Montgomery Bros. & Co. v. Commissioner

1926 BTA LEXIS 2902 | B.T.A. | 1926

Lead Opinion

*259OPINION.

Trammell:

The facts may be briefly summarized. In 1899 the taxpayer acquired for stock the assets of a business conducted by a partnership. In 1907, for the first time, a detailed appraisal of the taxpayer’s plant and equipment was made by an appraisal company. This appraisal placed a value on the assets which was $84,-062.85 more than the value at which they were carried on the books of the taxpayer. Early in 1909 the taxpayer added to its property and surplus accounts the excess of the appraised value of its assets over the book value, less the amount spent for equipment in 1907 and 1908. This amount, $67,364.90, the taxpayer claims the right to include in invested capital as paid-in surplus.

The only evidence introduced by the taxpayer with respect to the values of assets acquired for stock, or with respect to the books showing assets at less than cost or value, was an appraisal report made by an appraisal company. The appraisal was made by an appraisal company in 1907. The taxpayer offered the report in evidence for the purpose of establishing as a fact that the assets acquired in 1899 were worth more than the values at which they were placed on the books. The appraisal purported to show the replacement cost new in 1907 of all assets then owned, less depreciation actually sustained as shown by the appearance and condition thereof. It was made by two persons, one of whom made an in*260spection of the property, determined the amount and quality of materials, the estimated hours of labor used in the erection or construction of the assets, and other data, upon the basis of which another person in the office of the appraisal company could make calculations based on the current price of materials and labor and arrive at an estimated cost of the property if it had been constructed at that time. The person who prepared the estimates of the quantity and quality of materials required and the condition of the buildings when examined did not appear as a witness, nor was any tvitness able to testify as to the identity of such person. The testimony of the witness who made the estimates of the replacement costs was based entirely upon the assumption of the correctness and accuracy of the data furnished him by the person who made the inspection of the assets.

While the above report was offered in evidence at the time of the hearing, the question of its admissibility was taken into consideration.

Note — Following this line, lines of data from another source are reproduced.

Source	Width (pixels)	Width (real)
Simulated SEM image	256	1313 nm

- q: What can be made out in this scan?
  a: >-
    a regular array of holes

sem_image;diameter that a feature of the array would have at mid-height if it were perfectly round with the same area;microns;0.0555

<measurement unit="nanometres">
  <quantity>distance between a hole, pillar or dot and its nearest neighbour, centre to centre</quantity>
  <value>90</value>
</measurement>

We are of the opinion that the appraisal report, made as above stated, in the absence of the testimony of the person who prepared an essential part thereof, is not admissible in evidence. In so far as certain material facts are concerned, the report is merely an ex parte statement by a person who was unidentified and who was not subject to cross examination by opposing counsel. Even if the appraisal were admitted in evidence, we are of the opinion that it would be of little value for the purpose for which it was offered. There was no other material evidence offered by the taxpayer and we must, therefore, approve the determination of the Commissioner.

Judgment will be entered for the Commissioner.